April 3rd, 2013
By Angela Greiling Keane and Alan Levin
WASHINGTON — The Federal Aviation Administration could save $1.7 billion upfront and about $1 billion more annually by closing 187 air traffic radar rooms and building consolidated centers to control flights over large regions, a study found.
Most U.S. centers and regional approach control facilities “can and should be shut down,” wrote the report’s authors.
They included Robert Poole, transportation director for the Reason Foundation, and Michael Harrison, the FAA’s former director of architectural and systems engineering.

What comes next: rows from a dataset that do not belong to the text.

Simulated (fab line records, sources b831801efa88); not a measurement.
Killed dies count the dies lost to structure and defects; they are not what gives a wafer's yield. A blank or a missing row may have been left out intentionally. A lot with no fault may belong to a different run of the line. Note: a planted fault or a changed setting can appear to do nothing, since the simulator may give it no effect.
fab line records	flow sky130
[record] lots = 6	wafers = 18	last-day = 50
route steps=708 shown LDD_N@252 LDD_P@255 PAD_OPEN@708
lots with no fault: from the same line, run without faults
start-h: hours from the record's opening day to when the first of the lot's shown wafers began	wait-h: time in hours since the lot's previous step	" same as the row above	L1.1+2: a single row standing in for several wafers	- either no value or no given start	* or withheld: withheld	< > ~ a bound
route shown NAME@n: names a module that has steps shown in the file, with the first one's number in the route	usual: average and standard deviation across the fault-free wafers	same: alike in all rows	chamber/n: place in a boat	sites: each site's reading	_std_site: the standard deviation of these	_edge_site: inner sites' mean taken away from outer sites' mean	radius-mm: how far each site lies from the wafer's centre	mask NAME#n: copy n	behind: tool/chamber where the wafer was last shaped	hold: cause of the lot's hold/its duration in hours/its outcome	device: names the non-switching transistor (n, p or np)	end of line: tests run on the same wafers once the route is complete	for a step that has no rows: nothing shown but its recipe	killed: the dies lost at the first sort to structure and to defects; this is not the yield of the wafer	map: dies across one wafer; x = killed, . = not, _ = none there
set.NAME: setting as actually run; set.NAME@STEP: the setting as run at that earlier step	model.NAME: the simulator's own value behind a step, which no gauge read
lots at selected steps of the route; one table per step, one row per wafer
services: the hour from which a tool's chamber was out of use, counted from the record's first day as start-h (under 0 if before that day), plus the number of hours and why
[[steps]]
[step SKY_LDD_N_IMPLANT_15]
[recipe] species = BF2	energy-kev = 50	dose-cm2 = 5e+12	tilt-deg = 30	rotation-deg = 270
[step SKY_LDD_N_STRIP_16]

“They can be replaced by a much smaller number of facilities, many of which can be designed from the outset to function in the from-anywhere-to-anywhere paradigm,” the report said.
The conclusions point to cost savings available to the FAA apart from automatic budget cuts imposed at most U.S. agencies.
The $1 billion in annual savings, which the report said can be gained in productivity, equipment and facility maintenance, amounts to about 6 percent of the agency’s annual budget.
A planned $42 billion redesign of the air traffic control system could help consolidate many of the FAA’s 561 staffed facilities by upgrading technology so controllers won’t need to work below the airspace they manage, the Reason report said.
Under the redesign, flying would be more efficient because of technology that allows more precise aircraft tracking, streamlined communications and more direct routing with fewer delays, said Los Angeles-based Reason, which advocates for smaller government.
The authors didn’t calculate the costs of building new facilities to replace the closed ones or address the obstacles to uprooting employees including unionized controllers.
The National Air Traffic Controllers Association, a union representing 15,000 controllers, has objected to closing facilities in the past in West Palm Beach, Fla., and Boise, Idaho.
“NATCA supports facility consolidations and realignments where they enhance operational services and the safety and efficiency of the National Airspace System,” the union said in an email. It is working with the FAA on a plan to merge facilities in the New York region, it said.
Maximizing the benefits from the so-called NextGen air traffic control upgrade project would require moving more than 500 radar rooms that are obsolete or can’t accommodate new equipment.
But U.S. lawmakers blocked several attempts to merge FAA facilities, Bloomberg reported in November.